123.456 in base -10 should be: 284.664

Why? Well, if you apply the rules for normal numeric bases, it is possible:

2 * (-10)^2 = 200

8 * (-10)^1 = -80

4 * (-10)^0 = 4

6 * (-10)^-1 = -0.6

6 * (-10)^-2 = 0.06

4 * (-10)^-3 = -0.004

The sum of all of those is 123.456, so it works *in theory*.
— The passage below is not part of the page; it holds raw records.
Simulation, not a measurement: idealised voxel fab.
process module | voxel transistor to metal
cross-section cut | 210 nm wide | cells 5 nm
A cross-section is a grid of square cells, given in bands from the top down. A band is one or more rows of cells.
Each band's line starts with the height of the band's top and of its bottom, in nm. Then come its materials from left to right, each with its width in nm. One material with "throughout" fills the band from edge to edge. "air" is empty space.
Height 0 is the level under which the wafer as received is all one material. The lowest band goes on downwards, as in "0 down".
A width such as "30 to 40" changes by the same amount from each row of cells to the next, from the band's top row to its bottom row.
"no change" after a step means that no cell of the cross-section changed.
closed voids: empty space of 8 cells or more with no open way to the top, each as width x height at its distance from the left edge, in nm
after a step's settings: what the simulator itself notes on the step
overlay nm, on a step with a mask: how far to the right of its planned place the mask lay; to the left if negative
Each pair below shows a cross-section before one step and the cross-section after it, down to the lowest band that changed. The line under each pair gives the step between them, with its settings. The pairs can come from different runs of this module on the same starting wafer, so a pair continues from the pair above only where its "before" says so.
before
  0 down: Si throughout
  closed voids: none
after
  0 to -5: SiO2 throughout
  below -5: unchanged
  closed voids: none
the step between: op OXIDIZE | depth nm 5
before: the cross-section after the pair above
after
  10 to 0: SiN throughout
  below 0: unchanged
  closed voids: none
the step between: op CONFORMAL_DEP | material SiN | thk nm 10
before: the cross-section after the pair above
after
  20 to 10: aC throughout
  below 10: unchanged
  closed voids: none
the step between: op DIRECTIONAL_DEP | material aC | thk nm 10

Has anyone got any idea how that would look as a computer program? Obviously the traditional method is not going to work. I've been racking my brains to try and describe the method of doing it by hand as a program but it made me realise I was using trial and error a lot of the time.

I suppose a related problem is log-b(a), as it should be complex, but ceiling(log) is also supposed to be the number of digits needed to display the number.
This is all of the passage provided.